Coauthored with Sean Vitka of Demand Progress. This op-ed was originally published at The Hill on November 27, 2017.
Congress doesn’t have much time left on the legislative calendar for the year, but there’s still a lot on the agenda to get across the finish line. In the few remaining days, Republicans hope to pass a tax reform bill and either another short-term continuing resolution or an omnibus to fund the government.
Another item on the agenda is the reauthorization of Title VII of the Foreign Intelligence Surveillance Act (FISA), including the controversial Section 702.
The current authorization for Section 702 expires on December 31, and it’s the first time Congress has faced this reauthorization since Edward Snowden’s earth-shattering disclosures about the National Security Agency’s mass surveillance apparatus. Committees in the Senate and House have competing proposals to reauthorize the program. But with the clock running out, Congress once again appears to be poised to jam through reauthorization.
Passed in 1978, FISA allows federal intelligence agencies to collect the electronic communications of foreign persons to surveil for certain illicit activities, including terrorism. But not all of the electronic communications collected by the National Security Agency (NSA) are those of foreign persons.

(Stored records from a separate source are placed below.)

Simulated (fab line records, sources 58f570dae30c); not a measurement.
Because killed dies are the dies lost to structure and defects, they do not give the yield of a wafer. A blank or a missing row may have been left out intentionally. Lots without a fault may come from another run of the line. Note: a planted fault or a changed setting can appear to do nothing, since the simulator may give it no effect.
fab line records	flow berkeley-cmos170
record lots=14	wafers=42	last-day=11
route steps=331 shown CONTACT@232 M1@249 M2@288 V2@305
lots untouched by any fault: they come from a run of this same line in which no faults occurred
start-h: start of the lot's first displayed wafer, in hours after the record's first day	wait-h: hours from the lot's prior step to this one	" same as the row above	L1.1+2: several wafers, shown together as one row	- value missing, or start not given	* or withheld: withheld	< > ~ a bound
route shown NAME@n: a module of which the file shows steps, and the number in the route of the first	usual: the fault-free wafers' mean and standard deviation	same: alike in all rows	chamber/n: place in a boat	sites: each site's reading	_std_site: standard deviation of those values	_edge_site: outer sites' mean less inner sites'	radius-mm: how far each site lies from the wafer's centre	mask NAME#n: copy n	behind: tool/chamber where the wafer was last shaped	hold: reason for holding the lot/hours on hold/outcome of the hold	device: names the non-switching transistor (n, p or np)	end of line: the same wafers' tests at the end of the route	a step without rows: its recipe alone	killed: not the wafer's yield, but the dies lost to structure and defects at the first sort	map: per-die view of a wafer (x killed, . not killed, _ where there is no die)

According to a 2014 Washington Post report, 90 percent of account holders whose communications were collected were not the intended targets. “Many of them were Americans,” the Post explained. “Nearly half of the surveillance files, a strikingly high proportion, contained names, e-mail addresses or other details that the NSA marked as belonging to U.S. citizens or residents.”
Civil libertarians have urged Congress to take this reauthorization as an opportunity to implement meaningful reforms to shield innocent Americans from mass surveillance while ensuring that federal intelligence agencies have the tools they need to protect the United States from foreign threats. Some in Congress, however, seem committed to running roughshod over the Fourth Amendment.
The Senate Select Committee on Intelligence has marked up the FISA Amendments Reauthorization Act, S. 2010. The bill, sponsored by Chairman Richard Burr (R-N.C.) is actually worse than existing law. It explicitly allows the attorney general to use information collected under Section 702 for domestic crimes that have nothing to do with national security and forbids judicial review of that decision.
Meanwhile, the House Judiciary Committee has marked up the USA Liberty Act, which, despite or because of painstaking deliberations, does not sufficiently protect innocent Americans from surveillance. The House version of the USA Liberty Act, for instance, has a weak warrant requirement, which would allow the Federal Bureau of Investigation (FBI) to conduct backdoor searches of electronic communications collected by the NSA for domestic, non-terrorism investigations. Additionally, the proposed end of “about” collection, in which the government collects information that is neither to nor from a target, would sunset after six years.
The FISA Court forced the end of “about” collection earlier this year, finding the practice to be “a very serious Fourth Amendment issue.” The court also concluded that the NSA’s failure to disclose information represented “an institutional ‘lack of candor.’” These are just two of many red flags the secret judicial body has raised over intelligence agencies’ collection practices.
There are alternatives. The Senate companion to the USA Liberty Act, introduced by Sens. Patrick Leahy (D-Vt.) and Mike Lee (R-Utah), improves upon the version marked up by the House Judiciary Committee. In particular, the improvements include a far stronger prohibition on searching for Americans’ information without a warrant and permanently ending “about” collection.
Separately, Sens. Ron Wyden (D-Ore.) and Rand Paul (R-Ky.) have introduced the USA RIGHTS Act. The bill would stop “backdoor searches” of Americans’ information, permanently end “about” collection, fix disturbing problems faced by defendants against whom the government uses Section 702 information, forbid the knowing collection of entirely domestic communications, and institute other important reforms. The USA RIGHTS Act is by far the strongest reform bill on the table, and all who truly care about their civil liberties should support it.
But despite these tremendous efforts by many in Congress, the ink on the Bill of Rights, which is so crucial to the American experiment, is fading. With no clear path to the floor for any of these bills, the chance that Section 702 reauthorization with no or minimal reforms is included in an omnibus has grown significantly. But a spending bill is no place for an issue that literally affects the fundamental rights of every American. It is no place for substantive debate over the very real privacy and security issues facing America.
The leadership in the House and the Senate must give those in both parties the opportunity to offer amendments to reform FISA. These ideas have broad bipartisan support, and the closure of the backdoor search loophole itself has passed the House of Representatives twice. To jam Section 702 reauthorization into an omnibus or to otherwise prevent debate on the floor would not only diminish Americans’ privacy, it would diminish our voice.
The public deserves a chance to fight for its Fourth Amendment right to privacy and to know the names of those, Republican and Democrat alike, who are actively working to diminish this fundamental liberty.
Jason Pye is the vice president of legislative affairs for FreedomWorks. Sean Vitka is counsel for Demand Progress.